Tate Modern, London
One hundred portraits by the tormented Italian painter grace this beautiful but almost totally unsurprising show in which each painting begins to look more and more like the next
A tubercular alcoholic, addicted to women, hash and ether, unrecognised, impoverished and dead at 35 with the last painting still wet on the canvas: Amedeo Modigliani (1884-1920) is a Romantic throwback in 20th-century art. Even his nickname, Modi, is a pun on the peintre maudit, the accursed painter, a phrase coined half a century before he was born. He starts as an outsider, a Jew in Catholic France, an Italian immigrant reciting Dante in Montmartre, and ends as a rachitic wreck still trying to make a franc from his enchanting portraits of Parisians. How could such a tormented life produce such serene work?

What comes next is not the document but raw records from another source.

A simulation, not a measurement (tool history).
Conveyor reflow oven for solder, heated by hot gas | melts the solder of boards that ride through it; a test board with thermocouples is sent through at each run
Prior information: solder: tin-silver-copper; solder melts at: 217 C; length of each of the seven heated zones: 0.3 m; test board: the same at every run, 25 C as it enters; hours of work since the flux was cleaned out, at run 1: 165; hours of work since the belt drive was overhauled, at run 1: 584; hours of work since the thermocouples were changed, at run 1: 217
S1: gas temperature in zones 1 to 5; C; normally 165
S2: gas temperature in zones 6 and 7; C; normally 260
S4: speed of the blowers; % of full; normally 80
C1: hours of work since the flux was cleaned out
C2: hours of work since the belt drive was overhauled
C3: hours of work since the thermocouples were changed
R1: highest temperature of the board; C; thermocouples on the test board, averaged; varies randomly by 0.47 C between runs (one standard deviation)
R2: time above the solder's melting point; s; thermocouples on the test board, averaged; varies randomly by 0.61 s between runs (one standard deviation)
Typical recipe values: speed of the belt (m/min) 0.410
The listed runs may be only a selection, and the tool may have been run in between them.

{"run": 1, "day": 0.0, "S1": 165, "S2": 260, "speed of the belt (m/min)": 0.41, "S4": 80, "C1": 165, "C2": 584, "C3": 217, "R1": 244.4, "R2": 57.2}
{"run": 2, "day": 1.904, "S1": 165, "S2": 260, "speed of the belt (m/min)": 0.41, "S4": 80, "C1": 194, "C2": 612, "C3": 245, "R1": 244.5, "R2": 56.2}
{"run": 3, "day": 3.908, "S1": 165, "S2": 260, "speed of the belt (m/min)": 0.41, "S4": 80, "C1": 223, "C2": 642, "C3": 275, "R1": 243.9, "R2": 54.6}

For that is the atmosphere of Tate Modern's exemplary survey of Modigliani's short-lived career. The show is beautiful, endearing, evenly elegant: one hundred portraits, including some of his best, painted over the 14 years that Modigliani lived in Paris. You may think you know him – the long, oval faces and almond eyes, the palette of pink, blue and chestnut, the tubular necks and curvilinear limbs, all that grace and sorrow compounded by the artist's own tragic existence. And it turns out that you do.